Personally, I’m not a great fan of Adam Sandler movies, thought there are some exceptions, and this certainly is one of them. I laughed my head off practically the whole time. My family members were starting to get annoyed with me for rewinding so often (we saw it at home), but it’s because I didn’t want to miss any of the jokes.
In You Don’t Mess with the Zohan (2008), Adam Sandler plays The Zohan, an Israeli counter-intelligence agent who can out-Bond James Bond with two arms tied behind his back. He decides to give up his life of violence and moves to New York City to become a hair dresser. I am warning you that most viewers will not enjoy it as much as I did because they will not be able to appreciate the humor. It helps to be familiar with Israelis to fully appreciate it, for it makes non-stop fun of the Israeli character and culture. However, the movie is an equal-opportunity insulter, as it makes fun of Arabs and Americans as well.
But there is really only one reason I am recommending it in this Newsletter, and that is because it illustrates one of the lessons I teach: Turning the Other Cheek. I explain at my seminars that while there is no official religion in the United States, the great majority of Americans are Christians, and it seems to me like most Christians have a hard time understanding and accepting what Jesus taught. One of the most difficult of his teachings for people to accept is the idea of turning the other cheek. I have heard many Christians saying, “Yes, I love Jesus, but I can’t turn the other cheek. I am not a loser or a doormat. I am not going to let myself get beaten up!” Jesus wasn’t crazy, and he didn’t hate us. He didn’t want us being losers and doormats. He didn’t want us getting beaten up. Jesus understood that turning the other cheek is not a recipe for losing. It is a recipe for winning, and it creates a win/win situation. It puts a stop to the violence.

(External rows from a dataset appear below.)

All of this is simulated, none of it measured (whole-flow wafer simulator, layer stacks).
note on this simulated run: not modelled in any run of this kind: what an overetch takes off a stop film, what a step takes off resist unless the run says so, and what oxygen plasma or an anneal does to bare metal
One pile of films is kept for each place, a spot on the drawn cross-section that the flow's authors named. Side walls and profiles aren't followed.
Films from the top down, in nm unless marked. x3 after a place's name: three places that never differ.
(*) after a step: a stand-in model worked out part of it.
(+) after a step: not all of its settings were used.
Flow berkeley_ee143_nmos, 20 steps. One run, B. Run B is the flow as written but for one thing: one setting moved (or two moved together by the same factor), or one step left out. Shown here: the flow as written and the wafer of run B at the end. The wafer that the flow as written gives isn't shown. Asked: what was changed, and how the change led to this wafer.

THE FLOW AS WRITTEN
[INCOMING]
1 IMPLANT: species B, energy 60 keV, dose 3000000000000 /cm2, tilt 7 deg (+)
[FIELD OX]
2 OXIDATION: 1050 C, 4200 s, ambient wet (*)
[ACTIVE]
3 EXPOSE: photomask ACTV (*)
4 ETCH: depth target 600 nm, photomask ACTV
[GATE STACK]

At the end of the movie, The Zohan faces off against his arch-rival, the Arab known as The Phantom (played by the great actor, John Turturro). The Zohan literally turns the other cheek as The Phantom is striking his cheeks, and before long The Phantom stops. Then they reconcile, and the Arabs and Israelis in the neighborhood decide to live in peace.
Hats off to Adam Sandler and the other Jewish screenwriters who promote that earlier Jew’s (Jesus’s) teachings!